When I was 7 or 8, my mother got me a book intended to increase reading speed and comprehension. I don't remember much about it except it had stories with word counts at the end of each sentence, and you were supposed to time how long you read, then take a short quiz to see what you remembered. I loved it.
I loved everything about words, really. Word search puzzles. MadLibs. Crosswords. Reading. Writing stories with a friend by alternating lines, or paragraphs, or pages. Telling stories. Writing plays. Poems. Puns. Especially puns.
At a young age, I (and my younger sister) had a vocabulary that was far larger and more rich than average.
This was not a universal advantage.
From very young ages, we ran into situations where people with less interest in language, in words, in discussion, simply did not understand what we were saying. It did not sit well, especially with people much older than we were. I lost count of the number of times I was accused of being a "smartypants" or of trying to prove I thought I was "better" than someone with all those big, fancy words. My sister had this experience even more often, and, being seven years younger than I was, found it even more difficult.

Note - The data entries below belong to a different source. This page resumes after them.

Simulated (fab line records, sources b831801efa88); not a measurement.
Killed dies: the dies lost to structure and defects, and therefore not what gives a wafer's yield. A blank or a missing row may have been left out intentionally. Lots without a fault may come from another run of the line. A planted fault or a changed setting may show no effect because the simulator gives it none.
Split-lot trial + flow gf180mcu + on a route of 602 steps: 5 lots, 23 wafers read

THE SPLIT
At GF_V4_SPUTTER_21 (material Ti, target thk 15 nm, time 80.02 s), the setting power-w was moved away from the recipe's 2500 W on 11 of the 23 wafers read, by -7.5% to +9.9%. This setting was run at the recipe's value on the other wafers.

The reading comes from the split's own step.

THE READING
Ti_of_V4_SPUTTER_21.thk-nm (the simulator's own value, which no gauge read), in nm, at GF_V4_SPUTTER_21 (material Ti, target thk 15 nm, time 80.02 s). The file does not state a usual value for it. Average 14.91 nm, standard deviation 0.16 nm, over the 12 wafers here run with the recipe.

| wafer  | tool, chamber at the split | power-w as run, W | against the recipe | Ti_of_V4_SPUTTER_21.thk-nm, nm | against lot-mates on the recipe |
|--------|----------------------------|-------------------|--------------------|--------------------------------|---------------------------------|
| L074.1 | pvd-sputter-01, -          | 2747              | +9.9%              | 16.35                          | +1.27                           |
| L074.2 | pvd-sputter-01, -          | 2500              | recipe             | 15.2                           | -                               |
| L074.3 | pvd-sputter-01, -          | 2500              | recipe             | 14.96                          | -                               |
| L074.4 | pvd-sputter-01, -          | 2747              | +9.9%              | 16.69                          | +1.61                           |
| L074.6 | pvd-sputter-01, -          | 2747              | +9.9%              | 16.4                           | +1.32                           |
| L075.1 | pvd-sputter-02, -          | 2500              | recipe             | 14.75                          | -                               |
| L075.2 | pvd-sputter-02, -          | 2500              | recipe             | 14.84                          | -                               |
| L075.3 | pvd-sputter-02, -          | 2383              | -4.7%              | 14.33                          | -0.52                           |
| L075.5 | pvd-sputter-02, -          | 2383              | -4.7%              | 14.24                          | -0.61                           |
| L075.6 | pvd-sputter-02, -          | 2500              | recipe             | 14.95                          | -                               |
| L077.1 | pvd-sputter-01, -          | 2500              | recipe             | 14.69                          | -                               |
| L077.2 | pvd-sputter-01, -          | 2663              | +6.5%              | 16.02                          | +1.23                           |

What has happened to the world, to the culture, that made it so that knowing MORE, is somehow wrong, or rude, or inappropriate, and especially so for children? How did we end up with a culture where people are proud of not knowing how to spell, or not being able to read well, where ignorance is somehow more "honest," and where anyone who cares about being precise with language is accused of looking down on others, and of trying to confuse people?
Nowhere is this more evident than on the internet.
I admit, I am biased.
I strongly prefer communicating with people who are ABLE to communicate verbally, whether it's orally or in writing.
I don't have a problem with people who, by circumstance or opportunity, have not had the advantage of growing up in a very literacy-positive environment, and who are aware of their difficulties with language and make an ongoing effort to learn and to improve.
My problem is with people who simply don't care, don't make an effort, and who then are somehow "offended" if people have trouble understanding their writing.
In these days of spellcheck and even the ability to have the computer check your writing for grammatical or punctuation errors, with easy access to online dictionaries, what is someone's excuse for continuing to misspell, use words incorrectly, inappropriately capitalize (always, or never!), write long run-on masses of words with incorrect or no punctuation, and otherwise massacre the language? Then, when what they write is both long and unreadable, get offended if someone suggests they proofread?
It suggests to me that many of these people are not, really, attempting to communicate. They want to hold center stage, but have little of value to offer.
They may argue (or simply insist, lacking the skill to present and defend a position) that their thoughts and opinions have as much value as anyone else's, and they very well might. The problem is that no one knows for sure, since those thoughts and opinions are not communicated in any sort of coherent or understandable way.
What does all this have to do with unschooling?
I find it totally fascinating.
How is it, when people learn what they need to know, when they have a need for it, that we have SO MANY adults who have not learned, and WILL NOT learn, how to communicate effectively in writing, who then spend a lot of time in a primarily written environment such as the internet? Why aren't they improving their reading and writing skills? What is going on there?
It isn't that they are unaware of making errors.
Do they not care?
Do they think their way of writing is "just as good" as anyone else's, even when it isn't readable?
Are they so damaged by earlier experiences of being shamed, that they can't move past them?
At the same time, some of these people make me wonder why they are even interested in unschooling.
It begs the question of whether or not it is possible for anyone, or everyone, to unschool.
There is no set education level, or body of knowledge, that someone needs in order to unschool.
It seems obvious to me, though, that it isn't going to work very well in a family where the adults are not active learners, where they are not striving for better communication, better understanding. If the parent(s) can't communicate effectively, things are going to be very difficult. SO much of unschooling is about communication. Anyone who is set in their ways, who refuses to make multiple attempts to be understood, and who is offended by someone's inability to understand them when they make NO effort, is going to find unschooling uncomfortable, at the least, and perhaps impossible.
It also makes unschooling, as a whole, look like it is not an effective way to learn, when adults who have no ability to communicate effectively are the ones cluttering up online forums with poorly written, poorly argued, rants and attacks on other people. Any new unschooler, or interested person, whose first experience, the first unschooling information they see, looks like an English teacher's nightmare, is not going to be impressed, and may well find it difficult to even consider looking further.
It's not that I think everyone who writes anything about unschooling has any sort of responsibility to unschooling itself, to present it clearly, objectively, and most of all, intelligibly- but I would think they'd have that responsibility to THEMSELVES, not to come across as ill-informed, or, at times, just plain unintelligent. I would think they would be highly driven to learn, to improve, so they could be UNDERSTOOD.
I am quite puzzled that this is often not the case.
People so often point fingers at math, as the thing that "no one would ever want to learn," but in practice, it seems strange that the focus is all anti-math, when so many people are functionally illiterate- but that is ignored, and, in some cases, flaunted.